Last week, the newly formed National Society of Apprentices (NSoAS) joined to celebrate Scottish Apprenticeship Week 2014. As part of a series of events held to mark the week, representatives of NSoAS met with apprentices at Edinburgh College to learn more about their experiences.
The number of people getting involved in work-based learning is increasing, with over 25,000 new Modern Apprenticeship starts in Scotland this year. Thanks to this surge in numbers, training providers, colleges and the Government are all talking about the future of apprenticeships.
Yet, little has been heard from apprentices themselves. This is why, on 21 May, NSoAS met with a group of car mechanics apprentices at Edinburgh College Students’ Association, to find out how they would improve their training.
The conversation was reflective of the views of apprentices throughout the country – dissatisfaction with the perceived low value placed on apprenticeships and the lack of representation structures which would give apprentices a voice in how to improve them.
The apprentice route can offer many opportunities not available to those studying in a more traditional classroom setting, such as developing hands-on skills and knowledge, industry links and direct workplace experience in their field.
Despite this, many apprentices feel that the apprentice route is not valued by society. According to the apprentices at Edinburgh College, going down the apprenticeship route is still thought of primarily as a destination for those who struggle at school.
“If you’re one of the bad boys at school, you get put into an apprenticeship. If you’re getting good grades, they just tell you to go to university,” said 21-year old David.
This means, that when considering what to do after secondary school, most young people don’t receive enough information about the apprentice route.
Many also struggle with the low levels of wages they earn from working as an apprentice. The national minimum wage for apprentices is just £2.68 an hour, and there are reports of apprentices being paid even less.
Alex, 19, said: “I once got offered an apprentice position which required me to work full days Monday to Saturday, but paid only 60 quid a week”.
He added that apprentices lacked decent equipment at colleges to train with, and colleges and training providers often lacked knowledge of new technologies. Many apprentices saw their time at college as wasted, preferring their time they spend in the workplace.
“At work, I just learn by doing,” Alex said. “I get told to get on with the job, and to ask if I don’t know how to do something.”
Building a voice for apprentices
At the moment, apprentices have no real opportunities to improve their education. Although most students going through the ‘traditional’ education system at college or university are able to give feedback through their class representative system, similar structures do not exist for apprentices.
At the apprenticeship event in Edinburgh, none of those taking part had a class representative, or had been asked for feedback on the teaching they received.
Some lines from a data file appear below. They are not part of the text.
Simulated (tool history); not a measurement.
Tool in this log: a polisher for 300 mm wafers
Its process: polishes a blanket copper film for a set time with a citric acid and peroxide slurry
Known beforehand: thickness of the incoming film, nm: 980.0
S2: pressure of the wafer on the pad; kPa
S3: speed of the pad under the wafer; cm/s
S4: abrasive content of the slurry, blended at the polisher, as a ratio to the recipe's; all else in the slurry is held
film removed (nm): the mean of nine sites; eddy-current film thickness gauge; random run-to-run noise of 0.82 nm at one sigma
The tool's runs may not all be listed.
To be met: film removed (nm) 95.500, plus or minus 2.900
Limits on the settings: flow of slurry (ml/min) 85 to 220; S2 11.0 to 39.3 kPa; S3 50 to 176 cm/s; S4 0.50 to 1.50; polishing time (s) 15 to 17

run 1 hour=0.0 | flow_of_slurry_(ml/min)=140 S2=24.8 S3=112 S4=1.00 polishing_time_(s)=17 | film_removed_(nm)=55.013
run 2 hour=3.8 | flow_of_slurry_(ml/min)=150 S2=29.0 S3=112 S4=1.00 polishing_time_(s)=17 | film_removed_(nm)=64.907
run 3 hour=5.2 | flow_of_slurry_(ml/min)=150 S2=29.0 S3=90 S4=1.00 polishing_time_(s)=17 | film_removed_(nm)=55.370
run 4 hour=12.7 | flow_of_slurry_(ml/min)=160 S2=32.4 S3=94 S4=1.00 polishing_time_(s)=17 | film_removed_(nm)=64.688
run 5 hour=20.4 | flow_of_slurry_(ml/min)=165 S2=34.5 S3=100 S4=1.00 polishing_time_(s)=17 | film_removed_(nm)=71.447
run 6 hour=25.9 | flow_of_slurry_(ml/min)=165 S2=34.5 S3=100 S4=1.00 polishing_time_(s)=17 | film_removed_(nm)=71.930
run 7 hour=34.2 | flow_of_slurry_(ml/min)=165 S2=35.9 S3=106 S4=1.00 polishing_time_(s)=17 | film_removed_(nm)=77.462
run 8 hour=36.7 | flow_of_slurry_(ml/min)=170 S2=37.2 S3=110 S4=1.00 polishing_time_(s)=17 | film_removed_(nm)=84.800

The NSoAS has been set up address this lack of representation. The society aims represent apprentices nationally and enable apprentices to become part of the wider conversation about their apprentice experience. Apprentices should be able to influence the way their training is developed and carried out.
Cameron, 22, said, “(The college) wouldn’t ask us for feedback on these things, because it’s their way or no way.”
We think it’s about time for the voice of apprentices to be heard.